The Christmas season is upon us, whether we like it or not. I usually enjoy the holidays, but this year I just can't get into it. That probably has something to do with the fact it's still in the high 50's here in Utah. Damn global warming, stealing my yuletide glow. Without the snow and the cold all I can think about are the things that annoy me about Christmas. As you may well expect, there are quite a few of them, so I'll just list the top five....
1. Eggnog This stuff had to invented on a bet. It's like someone said "let's create a liquid answer to haggis." And the fact that some people drink is sans alcohol? That is something that belongs in the DSM.

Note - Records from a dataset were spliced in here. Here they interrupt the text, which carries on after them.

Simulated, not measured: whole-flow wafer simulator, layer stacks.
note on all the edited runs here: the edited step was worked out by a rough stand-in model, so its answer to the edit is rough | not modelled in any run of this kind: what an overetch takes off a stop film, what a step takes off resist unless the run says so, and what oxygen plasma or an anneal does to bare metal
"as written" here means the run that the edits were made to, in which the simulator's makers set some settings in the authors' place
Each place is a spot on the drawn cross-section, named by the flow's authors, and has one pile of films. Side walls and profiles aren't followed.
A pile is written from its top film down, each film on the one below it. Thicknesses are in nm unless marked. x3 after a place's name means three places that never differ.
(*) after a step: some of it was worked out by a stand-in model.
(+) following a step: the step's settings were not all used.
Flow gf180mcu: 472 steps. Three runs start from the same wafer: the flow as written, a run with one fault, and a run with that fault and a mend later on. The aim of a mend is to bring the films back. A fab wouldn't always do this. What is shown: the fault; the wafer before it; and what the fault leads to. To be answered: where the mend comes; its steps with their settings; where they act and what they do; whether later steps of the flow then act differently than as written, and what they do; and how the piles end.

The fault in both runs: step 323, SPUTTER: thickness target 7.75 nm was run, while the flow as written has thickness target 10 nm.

2. Cinnamon Scented Pine Cones One bag? Charming. Five hundred bags stacked right at the entrance of any supermarket I may enter from November 1st through January 31st? An olfactory nightmare that makes me want to toss my cookies. We get it, Christmas is here, but does that mean we can't smell anything else?
3. Gift Cards Gift cards should only be given in cases where you a) are pitching in for a large gift, or b) the person getting the gift has to be there to pick it out/try it on/get it licensed. At any other time all a gift card says is "I am obligated to get you a gift, but I don't know you well enough to know what you would like." If it truly is "the thought that counts," then gift cards are literally a no-brainer. And people who ask specifically for gift cards? They should just get a bell and a bucket and ask for cash.
4. Breakfast with Santa Why does it have to be breakfast? Doesn't Santa realize that the weekend is the only time some of us get to sleep in? Why can't it be cocktail hour with Santa? Or even brunch with Santa? I would be willing to split the difference and do brunch. Oh, and could we do it somewhere that the food doesn't suck? I have never been to a breakfast with Santa where the food was better than what I could get at Denny's. Santa has to have at least one elf that can cook...
5. The Nutcracker My hatred of the Nutcracker could have something to do with the dance teacher who told my mother lessons were a waste of her money and my time, but I prefer to believe that it is simply because this ballet sucks. The plot goes right in the crapper when Flora heads off to the magical land. After that it's just every stupid dance that can be crammed in in order to make sure it isn't under four hours long. I've already told Ryan that he is on Nutcracker duty if we ever have a daughter. Maybe they can drink eggnog beforehand.
I know that several of you disagree with at least one of the items on my list. And I know even more of you secretly agree with all of them. Or are there other things that bug you even more? Let me know... Let's share Christmas pain.